I have a Docker container that's part of a Kubernetes cluster running a Java app for video processing using ffmpeg and ffprobe. It was working perfectly until last week, but after a recent code push from my dev team, it stopped functioning correctly at the ffprobe command. I tried doing a hard reset to our previous commit and rebuilt the image, yet it still doesn't work. Interestingly, the old image runs fine, and even the same Docker image works in one cluster but not in another. I'm really stumped on what to check next!
3 Answers
Using an image built from the same commit isn’t the same as deploying the old image. If the old one works fine but the new one fails, it suggests there’s something different going on. Look closely at your Dockerfile—are you pulling different package versions or using a 'latest' tag somewhere?
You might want to check if there's a service mesh or firewall that's blocking outbound connections. Also, consider whether the node might be caching the image, especially if tags can change in your image registry. Don't forget to review any Kyverno or OPA Gatekeeper policies that could be limiting capabilities, and double-check your pod's security context too. Running 'docker inspect' or 'docker history' on the involved images could also show some useful differences. Lastly, ensure that there aren't configuration discrepancies between the two clusters that could be relevant.

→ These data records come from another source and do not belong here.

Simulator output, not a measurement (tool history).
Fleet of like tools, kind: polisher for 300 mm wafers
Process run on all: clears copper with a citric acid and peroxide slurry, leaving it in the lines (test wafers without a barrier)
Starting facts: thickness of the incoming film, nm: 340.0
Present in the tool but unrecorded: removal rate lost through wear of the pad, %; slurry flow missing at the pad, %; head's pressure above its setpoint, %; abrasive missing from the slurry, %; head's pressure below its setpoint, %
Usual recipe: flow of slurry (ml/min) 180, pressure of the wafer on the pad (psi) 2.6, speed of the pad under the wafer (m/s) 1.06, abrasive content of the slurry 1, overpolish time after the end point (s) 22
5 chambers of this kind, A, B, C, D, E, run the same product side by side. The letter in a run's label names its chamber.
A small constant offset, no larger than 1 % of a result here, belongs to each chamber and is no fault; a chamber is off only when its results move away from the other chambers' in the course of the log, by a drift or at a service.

If the old image works while the same code didn’t produce a functioning new image, check if the dependencies are version pinned correctly. Sometimes, the CI/CD pipeline pulls the latest versions instead of matching what you might have locally. Make sure your Dockerfile reflects the correct base image and that your package files are locked correctly.
For sure! Comparing the diffs between the old working image and the rebuilt one should give you a clearer picture of what’s wrong.